Certificate Pinning / Security

Certificate Pinning – Part 3

Recently at Mobiconf in Kraków I saw Marcos Placona give an excellent talk about making apps more secure. One of the subjects that he covered was that of certificate pinning which can really help to secure your API calls to your server. In this short series we’ll take a look at what certificate pinning is, why it can be a good thing, some pitfalls and, of course, how to implement it on Android.

Previously we have conveyed the basics of SSL cryptography in other to understand why certificate pinning may be necessary, and looked at some things which require consideration before deciding whether certificate pinning is a good idea for your app, and in this final article we’ll look at that practicalities of implementing it.

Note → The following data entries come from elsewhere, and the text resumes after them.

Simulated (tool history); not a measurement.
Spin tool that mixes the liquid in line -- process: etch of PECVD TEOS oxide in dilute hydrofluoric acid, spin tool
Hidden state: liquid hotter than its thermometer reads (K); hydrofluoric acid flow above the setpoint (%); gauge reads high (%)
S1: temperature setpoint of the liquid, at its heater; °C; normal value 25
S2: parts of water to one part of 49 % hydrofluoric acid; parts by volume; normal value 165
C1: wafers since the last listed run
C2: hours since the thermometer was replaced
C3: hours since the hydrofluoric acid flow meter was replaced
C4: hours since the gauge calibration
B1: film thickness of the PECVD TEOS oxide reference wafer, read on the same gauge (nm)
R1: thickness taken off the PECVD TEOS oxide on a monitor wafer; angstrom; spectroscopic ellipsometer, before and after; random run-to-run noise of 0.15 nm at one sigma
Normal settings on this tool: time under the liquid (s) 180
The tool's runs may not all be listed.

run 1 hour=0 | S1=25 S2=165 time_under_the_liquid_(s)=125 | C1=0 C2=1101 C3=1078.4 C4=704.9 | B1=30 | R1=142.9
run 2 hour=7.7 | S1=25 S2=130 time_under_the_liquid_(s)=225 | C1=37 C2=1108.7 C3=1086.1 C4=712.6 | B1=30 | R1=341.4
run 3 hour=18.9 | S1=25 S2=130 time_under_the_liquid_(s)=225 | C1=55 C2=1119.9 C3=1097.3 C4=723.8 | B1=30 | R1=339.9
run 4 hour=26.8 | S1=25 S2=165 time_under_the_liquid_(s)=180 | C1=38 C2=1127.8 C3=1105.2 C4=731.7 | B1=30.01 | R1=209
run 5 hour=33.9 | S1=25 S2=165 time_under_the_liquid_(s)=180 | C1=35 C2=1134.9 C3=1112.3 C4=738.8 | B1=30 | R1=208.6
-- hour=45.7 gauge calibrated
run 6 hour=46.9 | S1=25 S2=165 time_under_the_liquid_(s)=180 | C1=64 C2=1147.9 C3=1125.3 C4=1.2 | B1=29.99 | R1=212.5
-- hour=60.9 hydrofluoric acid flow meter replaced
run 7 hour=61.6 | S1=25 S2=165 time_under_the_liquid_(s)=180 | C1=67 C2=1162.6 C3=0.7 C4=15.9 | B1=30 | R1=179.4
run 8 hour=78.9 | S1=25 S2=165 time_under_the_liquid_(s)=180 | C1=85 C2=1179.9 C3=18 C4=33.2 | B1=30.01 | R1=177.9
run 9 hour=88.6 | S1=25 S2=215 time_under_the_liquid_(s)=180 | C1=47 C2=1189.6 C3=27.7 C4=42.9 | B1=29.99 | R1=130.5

Let’s start with a really simple app which makes a simulated API call to https://blog.stylingandroid.com. This will actually return the homepage of this blog but if we make the call using the HEAD HTTP method then it will just return the headers without the HTML body, which is more than sufficient for this example.

The Activity consists of a Button which will trigger the network call, and a TextView which will display the result:

class MainActivity : AppCompatActivity() {

    override fun onCreate(savedInstanceState: Bundle?) {
        super.onCreate(savedInstanceState)
        setContentView(R.layout.activity_main)

        val httpClient = HttpClient()

        button_go.setOnClickListener {
            httpClient.load(::display)
        }
    }

    private fun display(text: String) {
        runOnUiThread {
            text1.text = text
        }
    }
}

The HttpClient object performs the necessary network call:

class HttpClient(
        private val okHttpClient: OkHttpClient = createOkHttpClient()
) {

    fun load(display: (String) -> Unit) {
        val request = Request.Builder()
                .url("https://blog.stylingandroid.com")
                .head()
                .build()
        okHttpClient.newCall(request).enqueue(object : Callback {
            override fun onFailure(call: Call, e: IOException) {
                display(e.toString())
            }

            override fun onResponse(call: Call, response: Response) {
                display("request: $request \nResponse Code: ${response.code()} Protocol: ${response.protocol()}")
            }
        })
    }
}

private fun createOkHttpClient(): OkHttpClient {
    return OkHttpClient.Builder().apply {
        addInterceptor(HttpLoggingInterceptor(Logger { println(it) }).setLevel(Level.BASIC))
    }.build()
}

I’m using OkHttp for the network call because it is a mature, robust, and extremely well implemented HTTP client library. Not only that but it can be used as the underlying HTTP layer for other popular libraries such as Retrofit and Picasso, so the techniques that will cover here can be used with any such libraries with relative ease. Also, as we shall see, it makes certificate pinning really simple.

The createOkHttpClient() function is where our OkHttpClient instance is created, and will be important later on.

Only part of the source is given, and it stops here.